Chapter 59: St. Bernarard And The Bendictine Monks
Pope Sylvester, born Gerbert d’Aurillac, known also as the Benedictine monk, was a Gnostic and heretic who encouraged and brought about great strides in science, mathematics, and architecture through his own broad- based knowledge he obtained from Arabs in Spain. 47 Pope Sylvester was famous for his knowledge of Oriental studies, the Hermetic sciences, and of course, magic. 48 Sylvester lived one hundred years before the Crusades, but he secretly hoped Europeans would one day regain Jerusalem to retake the temple treasures holding universal understanding that were hidden there. 49 This certainly testifies to the accuracy and validity of Gnostics and Manicheans successfully working their way into the Roman Church and into the Collegia to destroy Catholicism from within.

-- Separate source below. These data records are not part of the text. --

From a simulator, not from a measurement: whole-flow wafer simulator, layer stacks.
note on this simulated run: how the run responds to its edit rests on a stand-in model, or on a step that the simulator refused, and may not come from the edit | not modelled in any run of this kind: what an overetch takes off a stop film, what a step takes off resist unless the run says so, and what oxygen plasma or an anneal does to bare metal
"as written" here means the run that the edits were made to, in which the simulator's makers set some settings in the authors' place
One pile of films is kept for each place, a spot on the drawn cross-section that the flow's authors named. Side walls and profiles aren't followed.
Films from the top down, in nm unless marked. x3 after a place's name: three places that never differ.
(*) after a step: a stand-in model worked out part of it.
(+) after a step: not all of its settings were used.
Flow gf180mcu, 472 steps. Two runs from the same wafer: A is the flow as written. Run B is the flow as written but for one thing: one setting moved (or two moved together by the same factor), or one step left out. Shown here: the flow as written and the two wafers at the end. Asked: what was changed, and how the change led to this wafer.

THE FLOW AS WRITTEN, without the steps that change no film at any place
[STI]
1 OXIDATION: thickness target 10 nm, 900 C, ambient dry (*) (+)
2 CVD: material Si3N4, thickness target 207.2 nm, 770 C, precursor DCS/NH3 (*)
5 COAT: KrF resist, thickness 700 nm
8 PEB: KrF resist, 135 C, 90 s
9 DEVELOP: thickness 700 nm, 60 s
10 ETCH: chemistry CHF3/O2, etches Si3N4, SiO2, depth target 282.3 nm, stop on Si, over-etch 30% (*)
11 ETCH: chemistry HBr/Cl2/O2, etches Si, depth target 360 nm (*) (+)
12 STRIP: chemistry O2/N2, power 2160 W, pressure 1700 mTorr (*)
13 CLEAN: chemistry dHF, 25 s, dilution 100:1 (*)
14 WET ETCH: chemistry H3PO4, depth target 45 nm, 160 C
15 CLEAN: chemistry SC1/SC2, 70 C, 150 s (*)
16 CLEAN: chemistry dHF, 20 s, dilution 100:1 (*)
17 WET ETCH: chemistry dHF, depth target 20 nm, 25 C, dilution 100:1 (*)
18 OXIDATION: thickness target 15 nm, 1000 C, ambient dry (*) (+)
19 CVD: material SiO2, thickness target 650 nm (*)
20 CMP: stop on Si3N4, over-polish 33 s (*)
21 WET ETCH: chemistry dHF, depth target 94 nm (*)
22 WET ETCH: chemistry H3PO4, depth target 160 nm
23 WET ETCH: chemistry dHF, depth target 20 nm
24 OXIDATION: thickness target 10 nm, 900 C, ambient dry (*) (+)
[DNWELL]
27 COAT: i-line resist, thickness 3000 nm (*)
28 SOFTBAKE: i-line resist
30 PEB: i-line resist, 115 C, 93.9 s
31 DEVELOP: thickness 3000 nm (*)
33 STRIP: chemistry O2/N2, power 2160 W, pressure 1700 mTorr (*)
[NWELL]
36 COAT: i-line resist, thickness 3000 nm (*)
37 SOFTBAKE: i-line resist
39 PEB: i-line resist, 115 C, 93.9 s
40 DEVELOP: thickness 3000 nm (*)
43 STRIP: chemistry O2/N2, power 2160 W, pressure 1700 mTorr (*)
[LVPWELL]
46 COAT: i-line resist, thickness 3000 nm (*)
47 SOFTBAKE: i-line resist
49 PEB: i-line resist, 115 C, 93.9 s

Builder guilds, then, after the fall of the Roman Empire, descended from the Roman Collegia through to the Benedictine monks, to the mystical brotherhoods formed in the twelfth century that built Chartres. In fact, the Templars were initially students of the Benedictine monks, who taught the Templars the building skills, and both (Snake) Orders, of course, always kept very close ties to each other. 50 Templars reorganized the Mason guilds in the twelfth century 51 and became patrons for the first trade guilds, which were wholly independent of the church. 52 From the twelfth century forward, Templars were heavily involved in all of the Free Craftsman trades and their organizations. 53
These specialized Masons reorganized by the Templars, who became known as the Children of Solomon, 54 were secretly instructed by St. Bernard’s Cistercian Order in the knowledge of Solomon. 55 This Jerusalem- based knowledge was brought to the Cistercians for both safekeeping and translation by the founding Templars. 56 St. Bernard’s Cistercian Order was the very same Benedictine Order that adopted the Celtic Christian Church of Scotland and Ireland, thus reuniting the parallel Benedictine Orders. Masons, builders of any sort, and clerics that belonged to the Benedictine or Templar Guilds were free to move in any country, all under the protection and laws of the Templar Order. 57
The European Notre Dame Cathedrals were all designed in the Gothic tradition, the art Gothique, or Argot, from the Langue Argot, the guardian language of the Golden Fleece, from the mystical, Greek legend of Jason and the Argonauts.